• USD/CHF drifts lower for the third straight day amid the prevalent USD bearish sentiment.
  • Rising September Fed rate cut bets keep the USD depressed near a one-and-a-half-week low.
  • Trade uncertainties and a positive risk tone undermine the CHF and lend support to the pair.

The USD/CHF pair trades with a negative bias for the third consecutive day, though it lacks follow-through selling amid mixed fundamental cues. Spot prices manage to hold above the weekly low through the Asian session on Thursday and currently trade just above mid-0.8000s, down 0.10% for the day.

The US Dollar (USD) languishes near a one-and-a-half week low amid the growing acceptance that the Federal Reserve (Fed) will resume its rate-cutting cycle in September. The bets were reaffirmed by the weaker-than-expected US Nonfarm Payrolls (NFP) report on Friday and Tuesday’s disappointing release of the US ISM Services PMI. This keeps the US Treasury bond yields and continues to weigh on the buck, which, in turn, is seen exerting some pressure on the USD/CHF pair.

However, a combination of factors holds back traders from placing aggressive bullish bets around the Swiss Franc (CHF) and helps limit the downside for the currency pair. Switzerland faces a crippling 39% tariff on its exports to the US. Moreover, sources familiar with the matter said that US officials rejected Swiss President Karin Keller-Sutter’s demand for a tariff rate of 10%. This, along with a positive risk tone, undermines the safe-haven CHF and supports the USD/CHF pair.
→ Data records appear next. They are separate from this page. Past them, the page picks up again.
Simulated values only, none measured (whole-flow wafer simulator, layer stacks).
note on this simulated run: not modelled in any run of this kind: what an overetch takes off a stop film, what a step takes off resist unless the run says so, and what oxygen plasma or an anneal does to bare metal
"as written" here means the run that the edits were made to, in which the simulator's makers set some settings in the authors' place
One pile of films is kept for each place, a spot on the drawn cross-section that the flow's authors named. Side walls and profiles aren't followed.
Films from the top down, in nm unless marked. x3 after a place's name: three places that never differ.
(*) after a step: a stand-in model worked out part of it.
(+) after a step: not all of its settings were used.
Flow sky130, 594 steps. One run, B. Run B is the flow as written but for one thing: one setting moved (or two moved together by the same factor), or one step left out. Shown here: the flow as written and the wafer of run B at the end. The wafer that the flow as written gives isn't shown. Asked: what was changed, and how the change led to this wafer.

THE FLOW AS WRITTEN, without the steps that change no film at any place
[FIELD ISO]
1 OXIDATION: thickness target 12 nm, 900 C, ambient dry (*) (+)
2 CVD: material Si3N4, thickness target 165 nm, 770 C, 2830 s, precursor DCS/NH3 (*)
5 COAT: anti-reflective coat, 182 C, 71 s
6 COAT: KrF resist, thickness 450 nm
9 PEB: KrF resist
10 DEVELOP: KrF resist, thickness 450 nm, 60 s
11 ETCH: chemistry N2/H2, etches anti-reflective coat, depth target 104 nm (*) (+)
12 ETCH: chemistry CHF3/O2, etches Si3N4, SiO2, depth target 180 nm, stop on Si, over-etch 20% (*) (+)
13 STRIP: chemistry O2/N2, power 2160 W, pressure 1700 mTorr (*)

Hence, it will be prudent to wait for a subsequent slide below the weekly trough, around the 0.8025 region, before positioning for any further depreciating move. Traders now look forward to the release of the US Weekly Initial Jobless Claims data for some impetus later during the North American session. Apart from this, speeches from influential FOMC members will drive the USD, which, along with the broader risk sentiment, could produce trading opportunities around the USD/CHF pair.

Swiss Franc FAQs

The Swiss Franc (CHF) is Switzerland’s official currency. It is among the top ten most traded currencies globally, reaching volumes that well exceed the size of the Swiss economy. Its value is determined by the broad market sentiment, the country’s economic health or action taken by the Swiss National Bank (SNB), among other factors. Between 2011 and 2015, the Swiss Franc was pegged to the Euro (EUR). The peg was abruptly removed, resulting in a more than 20% increase in the Franc’s value, causing a turmoil in markets. Even though the peg isn’t in force anymore, CHF fortunes tend to be highly correlated with the Euro ones due to the high dependency of the Swiss economy on the neighboring Eurozone.

The Swiss Franc (CHF) is considered a safe-haven asset, or a currency that investors tend to buy in times of market stress. This is due to the perceived status of Switzerland in the world: a stable economy, a strong export sector, big central bank reserves or a longstanding political stance towards neutrality in global conflicts make the country’s currency a good choice for investors fleeing from risks. Turbulent times are likely to strengthen CHF value against other currencies that are seen as more risky to invest in.

The Swiss National Bank (SNB) meets four times a year – once every quarter, less than other major central banks – to decide on monetary policy. The bank aims for an annual inflation rate of less than 2%. When inflation is above target or forecasted to be above target in the foreseeable future, the bank will attempt to tame price growth by raising its policy rate. Higher interest rates are generally positive for the Swiss Franc (CHF) as they lead to higher yields, making the country a more attractive place for investors. On the contrary, lower interest rates tend to weaken CHF.

Macroeconomic data releases in Switzerland are key to assessing the state of the economy and can impact the Swiss Franc’s (CHF) valuation. The Swiss economy is broadly stable, but any sudden change in economic growth, inflation, current account or the central bank’s currency reserves have the potential to trigger moves in CHF. Generally, high economic growth, low unemployment and high confidence are good for CHF. Conversely, if economic data points to weakening momentum, CHF is likely to depreciate.

As a small and open economy, Switzerland is heavily dependent on the health of the neighboring Eurozone economies. The broader European Union is Switzerland’s main economic partner and a key political ally, so macroeconomic and monetary policy stability in the Eurozone is essential for Switzerland and, thus, for the Swiss Franc (CHF). With such dependency, some models suggest that the correlation between the fortunes of the Euro (EUR) and the CHF is more than 90%, or close to perfect.